German machine tool manufacturer Heller has announced it will shift production of a sophisticated new machine tool from Germany to its subsidiary plant at Redditch in the UK.
The move provides a small ray of light amid the persistent gloom surrounding inward investment, as the high pound continues to hit the competitiveness of exporters.
The decision comes in stark contrast to the warnings from many overseas investors that further investment decisions in the UK could be stalled because of strength of the pound.
Heller president Berndt Heller said the production shift to the UK was based on available capacity at Redditch and productivity gains at the plant, which has shown a 45% improvement over the past two years – just enough to outweigh a 40% rise in the value of sterling.
Redditch exports about 95% of its output, but is expecting to expand its domestic business.
A high proportion of the components for its MC26 and MC25 machining centres are imported from Europe, softening the impact of the pound’s strength. `At the moment we can survive,’ Heller said.

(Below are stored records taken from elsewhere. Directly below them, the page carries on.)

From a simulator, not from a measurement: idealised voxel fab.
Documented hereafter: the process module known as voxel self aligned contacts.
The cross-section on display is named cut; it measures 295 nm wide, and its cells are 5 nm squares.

But the Heller boss admitted to being seriously concerned about the pound’s continuing strength. `If the high level of sterling persists, it will affect the whole of manufacturing industry, not just the machine tool business. It has to come down, otherwise the whole of the UK’s manufacturing industry will lose competitiveness,’ he told The Engineer at the Mach 2000 machine tool trade fair in Birmingham this week.
Heller, who is also president of the German machine tool makers’ trade body, contrasted the lack of action by the UK government over manufacturing industry’s woes with the situation in Germany, where he said that in previous times of a high deutschmark, policy makers reacted more quickly: `That is because they are aware that they need manufacturing industry for the general welfare of the country,’ he said.